C. Looking at Your Business Through a Buyer’s Eyes. Businesses sell when both buyer and seller agree on a price. That’s why it’s important to understand the buyer’s viewpoint when he looks at your business. Will he see the same value you do? Possibly more? Perhaps less? Our review examines your business from that viewpoint. We study the key operating characteristics of your company, its market, and its competitors to identify key strengths, opportunities and risks.
 2. Packaging Your Business
We begin by examining those aspects of your company a "best fit" buyer will find most attractive. Then we faithfully recast your financial statements to show your company’s true earnings, in a way that appeals to buyers.
In many cases, your best buyer is not one who is currently looking to buy. To attract these buyers, our experience tells us that two things must be communicated: complete accurate information and a compelling claim of value. 
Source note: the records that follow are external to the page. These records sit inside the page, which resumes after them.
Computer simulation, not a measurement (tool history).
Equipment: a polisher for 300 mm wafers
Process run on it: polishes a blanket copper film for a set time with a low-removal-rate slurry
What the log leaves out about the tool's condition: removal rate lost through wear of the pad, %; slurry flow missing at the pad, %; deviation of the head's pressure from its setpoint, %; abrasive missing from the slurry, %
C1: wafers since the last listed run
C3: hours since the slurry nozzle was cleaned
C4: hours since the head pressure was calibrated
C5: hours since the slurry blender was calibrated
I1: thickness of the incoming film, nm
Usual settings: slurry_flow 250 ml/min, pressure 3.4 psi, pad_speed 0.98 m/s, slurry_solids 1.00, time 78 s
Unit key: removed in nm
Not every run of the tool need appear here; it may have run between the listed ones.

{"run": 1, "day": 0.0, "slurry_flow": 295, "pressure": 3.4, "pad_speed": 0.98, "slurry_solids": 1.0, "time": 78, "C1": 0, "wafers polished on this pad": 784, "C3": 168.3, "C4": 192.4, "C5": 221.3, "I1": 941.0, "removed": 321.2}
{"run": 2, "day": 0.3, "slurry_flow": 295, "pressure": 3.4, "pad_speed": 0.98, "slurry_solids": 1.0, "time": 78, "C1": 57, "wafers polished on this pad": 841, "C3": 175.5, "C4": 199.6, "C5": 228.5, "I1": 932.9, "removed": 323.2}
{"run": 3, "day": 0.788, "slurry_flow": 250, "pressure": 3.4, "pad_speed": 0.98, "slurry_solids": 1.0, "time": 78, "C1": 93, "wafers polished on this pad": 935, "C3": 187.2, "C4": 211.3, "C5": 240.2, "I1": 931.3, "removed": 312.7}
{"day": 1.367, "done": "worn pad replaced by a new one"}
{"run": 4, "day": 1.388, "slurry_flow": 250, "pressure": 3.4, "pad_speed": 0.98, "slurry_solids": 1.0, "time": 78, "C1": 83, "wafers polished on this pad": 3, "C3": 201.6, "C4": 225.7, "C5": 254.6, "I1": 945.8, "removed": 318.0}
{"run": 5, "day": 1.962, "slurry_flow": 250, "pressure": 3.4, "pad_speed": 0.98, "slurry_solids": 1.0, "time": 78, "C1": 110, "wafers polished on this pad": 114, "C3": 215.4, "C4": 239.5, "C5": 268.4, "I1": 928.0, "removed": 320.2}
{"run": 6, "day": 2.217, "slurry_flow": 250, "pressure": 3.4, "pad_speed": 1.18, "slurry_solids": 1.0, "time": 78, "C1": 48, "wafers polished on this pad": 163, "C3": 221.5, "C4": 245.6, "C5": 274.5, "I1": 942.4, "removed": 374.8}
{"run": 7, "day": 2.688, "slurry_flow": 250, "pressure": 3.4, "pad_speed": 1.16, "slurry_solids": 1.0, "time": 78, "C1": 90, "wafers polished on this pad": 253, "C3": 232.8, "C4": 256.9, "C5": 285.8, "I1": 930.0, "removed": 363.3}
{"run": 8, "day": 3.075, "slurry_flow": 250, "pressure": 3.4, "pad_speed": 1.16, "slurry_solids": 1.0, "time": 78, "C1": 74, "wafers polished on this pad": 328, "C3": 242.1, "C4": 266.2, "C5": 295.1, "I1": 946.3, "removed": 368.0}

Value is in the eye of the beholder. As a result, we begin by examining those aspects of your company a "best fit" buyer will find most attractive. We then create a narrative that highlights your company’s unique value drivers, while at the same time bridging areas that may be viewed as potential risks. We position your business by packaging it properly. Your business has a story behind it – an interesting story – and packaging involves telling that story, both in summary and in detail, in the following “chapters”:
  • Confidentiality Notice
  • Executive Summary
  • Company History
  • Customers
  • Marketing Strategy
  • Products, Operations & Technology
  • Personnel
  • Facilities & Leasing
  • Competition
  • Growth Opportunities
  • Financial Overview
  • Industry Overview and Analysis
We faithfully recast your financial statements to show your company’s true earnings, in a way that appeals to your best-fit buyers. We make sure that all claims are based on facts … that they are consistent throughout … and that all of the material facts are included. We also build credibility by creating professional marketing materials that are well written and designed – because most buyers, for better or worse, do judge a book by its cover.
 3. Marketing Your Company
We don’t rely on passive methods. We put your company in front of potential best-fit buyers in the most direct way.
To sell your business for maximum value, locating “best fit” buyers is a critical step. A best-fit buyer is one who will place the highest value on your company. These buyers are other companies or individual investors who are a good match for your business and, at the same time, find your business to be a good match for them. This leads us to analyze basics such as industry, size and financial strength, as well as more strategic factors like product strengths, competitive position and management capability. The goal of our search: to leave no stone unturned. Once we have list of likely best-fit buyers, we develop marketing strategies to reach them. 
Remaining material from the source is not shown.